The public is invited to a community meeting regarding the proposed plan for the Kirkland Mining Company at 5:30 p.m. Wednesday, Aug. 2, at the Skull Valley School, 127 Skull Valley Road.
This meeting is reportedly being organized by Rep. Paul Gosar's office; representatives from the Bureau of Land Management will not be present.
KMC owns property next to the BLM land near Kirkland, and has been testing the marketability for pozzolan, a substitute for fly ash used in cement production.
Some Skull Valley residents have expressed concerns about where 35,000 gallons of water per day will come from, as proposed by the Kirkland Mining Company, and what the impact might be on neighboring wells.

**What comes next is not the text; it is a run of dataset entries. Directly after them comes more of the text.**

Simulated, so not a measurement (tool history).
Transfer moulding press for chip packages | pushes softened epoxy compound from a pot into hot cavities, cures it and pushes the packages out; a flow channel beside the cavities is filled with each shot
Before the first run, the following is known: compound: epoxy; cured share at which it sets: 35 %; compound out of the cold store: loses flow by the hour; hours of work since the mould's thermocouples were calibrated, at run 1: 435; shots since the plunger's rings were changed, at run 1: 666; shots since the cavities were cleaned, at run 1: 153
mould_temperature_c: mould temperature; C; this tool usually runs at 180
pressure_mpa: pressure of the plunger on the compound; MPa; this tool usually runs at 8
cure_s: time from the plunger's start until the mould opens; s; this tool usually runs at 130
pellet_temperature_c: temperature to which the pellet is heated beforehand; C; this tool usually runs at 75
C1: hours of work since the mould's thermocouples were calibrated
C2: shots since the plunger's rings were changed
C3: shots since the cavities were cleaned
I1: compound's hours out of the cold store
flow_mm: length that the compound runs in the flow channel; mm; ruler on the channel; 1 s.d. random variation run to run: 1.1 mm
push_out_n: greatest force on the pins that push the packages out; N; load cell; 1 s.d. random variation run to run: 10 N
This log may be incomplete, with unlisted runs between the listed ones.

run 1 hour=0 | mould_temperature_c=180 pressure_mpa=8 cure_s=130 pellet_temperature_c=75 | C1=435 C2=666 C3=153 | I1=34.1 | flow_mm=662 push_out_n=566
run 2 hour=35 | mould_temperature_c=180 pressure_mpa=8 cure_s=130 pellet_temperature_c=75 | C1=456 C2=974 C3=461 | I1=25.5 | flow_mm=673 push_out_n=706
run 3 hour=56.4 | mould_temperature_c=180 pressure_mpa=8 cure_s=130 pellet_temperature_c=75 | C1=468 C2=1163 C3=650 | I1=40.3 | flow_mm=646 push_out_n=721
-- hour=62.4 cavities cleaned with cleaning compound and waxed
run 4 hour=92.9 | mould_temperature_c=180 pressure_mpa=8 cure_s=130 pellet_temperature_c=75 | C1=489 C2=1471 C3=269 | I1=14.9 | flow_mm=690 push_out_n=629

According to the draft plan submitted by the KMC to BLM, which manages the public land on which the mine sits, KMC estimates the mining operation will use about 20,000 to 35,000 gallons of water per day for dust suppression during peak production.
Areta Zouvas, KMC president, said the water would be used for dust abatement on disturbed areas and mine haul roads to reduce fugitive dust.
“This estimate was based on the experience of our geologist and mining engineer with familiarity with similar sized mining operations in Arizona. The exact water usage is unknown; however, we are confident that it would not exceed 35,000 gallons per day,” Zouvas said in a July 26 email.
The upper figure was included in the plan to ensure full analysis by BLM for the environmental review process, but the company continues to refine its estimates. KMC will be hiring a hydrologist to investigate the multiple surrounding aquifer systems, and BLM hydrologists will analyze impacts to aquifers and the recharge areas.
Resident Denise Bennett reports that the majority of Skull Valley residents, like many in central Arizona, have had to put in deeper wells to reach water.
“On my side of the road, most are shallow wells, except for one which is at 200 to 300 feet. The shallow wells are probably in the 80-foot range, Bennett said.
She added that an aquifer supplies the water, which comes from two places. “The old-timers said, ‘You’re going to get your water if there’s snow on those mountains,’ meaning Prescott,” she said, not from monsoon rains, which basically runs off.
Bennett is skeptical that the mine will be able to abate dust on its 26-acre property when it is not operating in the evening and weekends. Water is second on her list of concerns; number one is the potential for hazardous dust at the mine site and along the transportation route.
“It’s not about watering or even showering. It’s about public health and having safe water to drink and air to breathe,” she said. “I’m not anti-mine. I feel like this is not the place for it.”